Although the playing is pretty technical in places, it avoids the common pitfalls of being overindulgent or working in weird time signatures for the sake of it. Each intricate drum fill, guitar lead, or tempo change works towards the final goal of melancholy, introspective death metal that nevertheless retains plenty of bite. As a result we must once again turn to the question of why ‘Unending Futility’ succeeds where similar attempts have failed. This album undoubtedly references many classics of the genre but avoids being as derivative as it might have been. Whilst the concrete reasons for this may be hard to pin down, I believe it is simply because ‘Unending Futility’ is not a one-dimensional release, unlike many recent albums in a similar vein. Yes, this is undoubtedly old school worship, but it captures the sophistication of death metal’s most beloved albums. One feature of which – and why they became classics in the first place – is a sophistication and emotional range lacking in other, less revered works. A lot of old school revival albums pick one or two features and rustle up an album around these scraps. Live Burial by contrast have stamped their own identity on this well-trodden ground, and in doing so have created an album with more diversity and ultimately a more enduring appeal than a lot of death metal currently floating around.

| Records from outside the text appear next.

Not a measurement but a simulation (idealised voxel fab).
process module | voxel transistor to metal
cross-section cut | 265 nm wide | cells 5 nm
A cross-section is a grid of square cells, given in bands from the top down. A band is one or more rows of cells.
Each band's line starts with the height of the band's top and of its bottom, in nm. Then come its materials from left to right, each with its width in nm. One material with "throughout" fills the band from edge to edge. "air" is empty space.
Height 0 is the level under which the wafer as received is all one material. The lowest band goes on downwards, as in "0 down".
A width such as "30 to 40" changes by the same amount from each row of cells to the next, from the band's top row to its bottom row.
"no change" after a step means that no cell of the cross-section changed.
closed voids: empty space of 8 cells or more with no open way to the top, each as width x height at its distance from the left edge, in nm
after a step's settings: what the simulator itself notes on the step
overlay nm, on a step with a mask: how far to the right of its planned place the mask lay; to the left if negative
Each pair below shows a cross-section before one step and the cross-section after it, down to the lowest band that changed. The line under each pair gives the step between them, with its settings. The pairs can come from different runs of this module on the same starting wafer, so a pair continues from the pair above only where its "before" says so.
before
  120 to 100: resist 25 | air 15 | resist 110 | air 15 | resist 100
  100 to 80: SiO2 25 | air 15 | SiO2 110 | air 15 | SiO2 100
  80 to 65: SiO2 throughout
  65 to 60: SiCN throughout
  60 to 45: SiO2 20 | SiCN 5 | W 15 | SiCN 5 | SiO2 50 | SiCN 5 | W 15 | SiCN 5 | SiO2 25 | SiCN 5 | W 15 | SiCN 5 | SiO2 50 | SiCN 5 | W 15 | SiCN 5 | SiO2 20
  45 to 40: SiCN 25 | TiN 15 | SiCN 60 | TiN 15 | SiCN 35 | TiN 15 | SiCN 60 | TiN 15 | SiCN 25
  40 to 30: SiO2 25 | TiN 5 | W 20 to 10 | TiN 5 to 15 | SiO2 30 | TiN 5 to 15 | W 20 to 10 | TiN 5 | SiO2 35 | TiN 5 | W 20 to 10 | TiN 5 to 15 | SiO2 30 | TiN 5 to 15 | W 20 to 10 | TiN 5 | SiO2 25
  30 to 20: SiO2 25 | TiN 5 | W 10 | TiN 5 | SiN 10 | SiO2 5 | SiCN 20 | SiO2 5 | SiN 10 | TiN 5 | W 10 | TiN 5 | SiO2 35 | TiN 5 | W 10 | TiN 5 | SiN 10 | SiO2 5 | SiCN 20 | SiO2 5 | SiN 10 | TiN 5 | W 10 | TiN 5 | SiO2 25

Mork’s third full length, ‘Det Svarte Juv’, is a fairly comprehensive tour of Norwegian black metal from its heyday, perhaps with an over focus on the black ‘n’ roll dead-end that took shape in the late 1990s. Far be it from me to second guess the state of mind of Mork’s sole member Thomas Eriksen, but it feels like an album that is trying to be as general and down the middle as possible. It’s as if someone was asked to create an album that sums up the entirety of black metal, with all its foibles and eccentricities. In that regard, ‘Det Svarte Juv’ is a fine offering. But beneath this familiar veneer one can hear an artist attempting to break free of these shackles and genuinely deliver something with hidden stories to tell.
At certain points it feels like we are listening to a re-run of Burzum’s ‘Belus’ with the imperfections ironed out. The music is more pregnant with possibility. The meditative, ritualistic nature to many of the riffs shines through whilst proceedings are kept at a fairly balanced pace; ideas are rested on long enough to see them develop to fruition, but they don’t extend out into truly imposing monoliths. But at other times it calls to mind post ‘Sardonic Wrath’ Darkthrone, with all the trivialities that come with it. As a result this strikes one as two albums played in unison…yet competing with each other. And this conflict is pretty much maintained from start to finish. Our concentration on the more transcendental aspects of ‘Det Svarte Juv’ is constantly broken by flat black ‘n’ rolls passages that are just as tired as the day when the subgenre became a thing in the first place.
Now might be a good time to elaborate on what exactly is wrong with this unfortunate offshoot of black metal (beyond lamenting the likes of Vreid and whatever the fuck happened to Satyricon). One interesting dimension of studying metal’s history arises when we look at it in the context of a movement not just with antecedents in rock music, but in direct conflict with it. Metal is not just an offshoot of rock, but one that is in a seemingly unending quest to transcend these more profane origins. This is true of pretty much all of metal’s subgenres to one degree or another. Metal as a cultural artefact doesn’t act with one mind, there is no pre-conceived goal or agreed upon destination for metal and there never was. So where you come down on judging metal that heavily references blues and rock will largely depend on how you feel about said styles, and whether you think metal is enhanced or held back by them. I for one believe that metal’s true purpose has always been to channel a sense of neo-romanticism via the modern techniques that are its mainstays. This is particularly true of black metal. And this where we must pass comment on black metal that heavily references rock music.
It’s out of place, for the simple reason that even some of the most generic, lazy black metal has an otherworldly quality when compared to other forms of metal. That’s why it ends up being such a marmite genre in the first place. A hot mess for some, a religious experience for others. But further, allowing it to be diluted by rock influences (the swing to the bass, the bact-beat, the four-bar blues) takes one out of the experience, it brings the listener crashing back to earth, and breaks up the epic and intricate narrative nature of the music. So…sorry Mork for using your latest LP to make this point, but I feel that this album demonstrates these shortcomings perfectly. It’s a fine black metal album, ‘Da Himmelen Falt’ is genuinely anthemic, opener ‘Morkeleggelse’ is subtle yet purposeful, and there are many other highlights throughout. But all too often we fall into rock trappings, and it breaks the experience up. Yet this conflict seems to be taking place within the album itself as the competing influences battle for airtime, which makes this an all the more curious listen regardless.